Honors plans to build new freshmen housing

GVL / Courtesy 

GVL / Courtesy http://gvsu.edu/honor/

Lucas Rains

The Grand Valley State University Frederik Meijer Honors College is planning to rework its program by unifying the four-year-program it provides and creating a new, freshman-only building.

Jeffrey Chamberlain, director of the Honors College, said he wants to connect the program’s classes by maintaining certain themes during students’ time at GVSU. Chamberlain said one of the hallmarks of the program is its foundation in interdisciplinary sequences, which are courses designed to focus on varying subjects.

The future will involve having a connected experience based on sequences. For example, a student may take the Latin American Civilization sequence in their first year, and they can then build on that knowledge in a Latin American Art course their sophomore year. He hopes this unified approach will help prepare students for the real world by helping them connect the different courses they are taking.

“That kind of breadth of understanding and that connection of understanding really helps you function in the world when you leave because you are able to make connections other people can’t,” Chamberlain said.

The Glenn A. Niemeyer Learning and Living Center is the main home for the honors program. This building houses the GVSU community of honors students, but it has proved less than ideal for many. Over the years, Chamberlain said he has realized the apartment-style rooms are not the best option for freshmen in the program because many students spend most of their time inside their apartment.

“We’re in talks of building a new building that will not be apartments, and we’re going to transition as many of our freshman as we can to a new setting that is much more communal, much more open; you get more involved,” Chamberlain said.

Chamberlain said he wants honors freshmen to have the same experience on campus as the rest of the freshmen who live in traditional freshman housing. This living situation can expand the social lives of students and help them connect with their entire freshman class instead of solely other honors students.

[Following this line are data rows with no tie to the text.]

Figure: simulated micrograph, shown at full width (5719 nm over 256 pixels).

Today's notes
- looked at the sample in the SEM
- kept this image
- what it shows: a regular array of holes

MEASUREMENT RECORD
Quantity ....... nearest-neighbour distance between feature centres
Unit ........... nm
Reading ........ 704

Taylor Gibson, a sophomore honors student, believes the program can be very helpful in terms of academics, but she said Niemeyer is not the best option.

“The academic experience you get is very valuable, but the social life in Niemeyer is almost none,” Gibson said.

Gibson knew very few people on her floor, and she feels this is attributed to the apartment-style setting of Niemeyer.

For Chamberlain, housing is key during the first year, but not so much later on, because students want to connect with other friends or students in their same study area.

While splitting up where honors students live could potentially fragment the community, Chamberlain said other things will help connect the students.

“I’m not really concerned about having several centers,” Chamberlain said. “What’s more important is that we find ways for people to identify with honors and connect with people across those different living centers.”